An unlinking theorem for link maps in the 4-sphere

In this talk, having placed one component $f_1$ of a link map $f_1\sqcup f_2: S^2_1\sqcup S^2_2\to S^4$ into a standard form, we construct 2-spheres representing generators for the second homotopy group of its complement $S^4\setminus f_1$. These 2-spheres are constructed using accessory disks and Whitney disks for the immersion $f_1$. Our first application of this construction is to compute the image of Kirk's invariant (which was first proved by Kirk in his foundational work). We then establish criteria, in terms of Wall intersections, for a link map to be link homotopically trivial. These criteria will be seen to be relatively weak; indeed, the proof of their sufficiency will require an application of Freedman's embedding theorem.
This is the fourth in a series of talks in which we give a careful exposition of a recent ground-breaking paper of Rob Schneiderman and Peter Teichner, The Group of Disjoint 2-Spheres in 4-Space. arXiv:1708.00358.
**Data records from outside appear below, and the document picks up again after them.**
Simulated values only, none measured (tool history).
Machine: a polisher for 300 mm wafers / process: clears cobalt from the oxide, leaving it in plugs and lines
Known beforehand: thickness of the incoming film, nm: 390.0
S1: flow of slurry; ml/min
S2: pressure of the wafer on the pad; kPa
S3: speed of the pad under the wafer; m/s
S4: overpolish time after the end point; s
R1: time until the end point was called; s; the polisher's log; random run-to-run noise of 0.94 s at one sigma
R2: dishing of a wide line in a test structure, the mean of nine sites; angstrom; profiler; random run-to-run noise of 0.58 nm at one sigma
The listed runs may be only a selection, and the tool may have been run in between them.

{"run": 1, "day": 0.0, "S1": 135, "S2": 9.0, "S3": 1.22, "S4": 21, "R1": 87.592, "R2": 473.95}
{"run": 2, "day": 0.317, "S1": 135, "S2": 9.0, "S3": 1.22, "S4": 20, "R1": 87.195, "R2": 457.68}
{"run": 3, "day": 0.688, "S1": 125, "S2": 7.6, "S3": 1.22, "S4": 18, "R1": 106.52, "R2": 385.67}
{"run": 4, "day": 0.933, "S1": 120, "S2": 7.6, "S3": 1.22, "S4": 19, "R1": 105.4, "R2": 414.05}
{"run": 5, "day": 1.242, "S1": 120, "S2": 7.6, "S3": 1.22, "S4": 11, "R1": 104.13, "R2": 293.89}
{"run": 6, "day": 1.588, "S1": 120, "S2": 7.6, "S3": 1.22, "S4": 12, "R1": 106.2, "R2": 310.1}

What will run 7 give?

A link map $f_1\sqcup f_2:S^2_1\sqcup S^2_2\to S^4$ is a map of two 2-spheres into the 4-sphere such that $f(S^2_1)\cap f(S^2_2)=\emptyset$, and a link homotopy is a homotopy through link maps. That is, throughout the homotopy each component may self-intersect, but the two components must stay disjoint. Schneiderman and Teichner resolved a long-standing problem by proving that such link maps, modulo link homotopy, are classified by a certain invariant due to Paul Kirk. (This is a higher-dimensional analogue of the classical result in knot theory that the linking number classifies links $S^1\sqcup S^1\to S^3$ up to link homotopy.) The goal of these talks is to obtain a complete understanding of the proof of this result.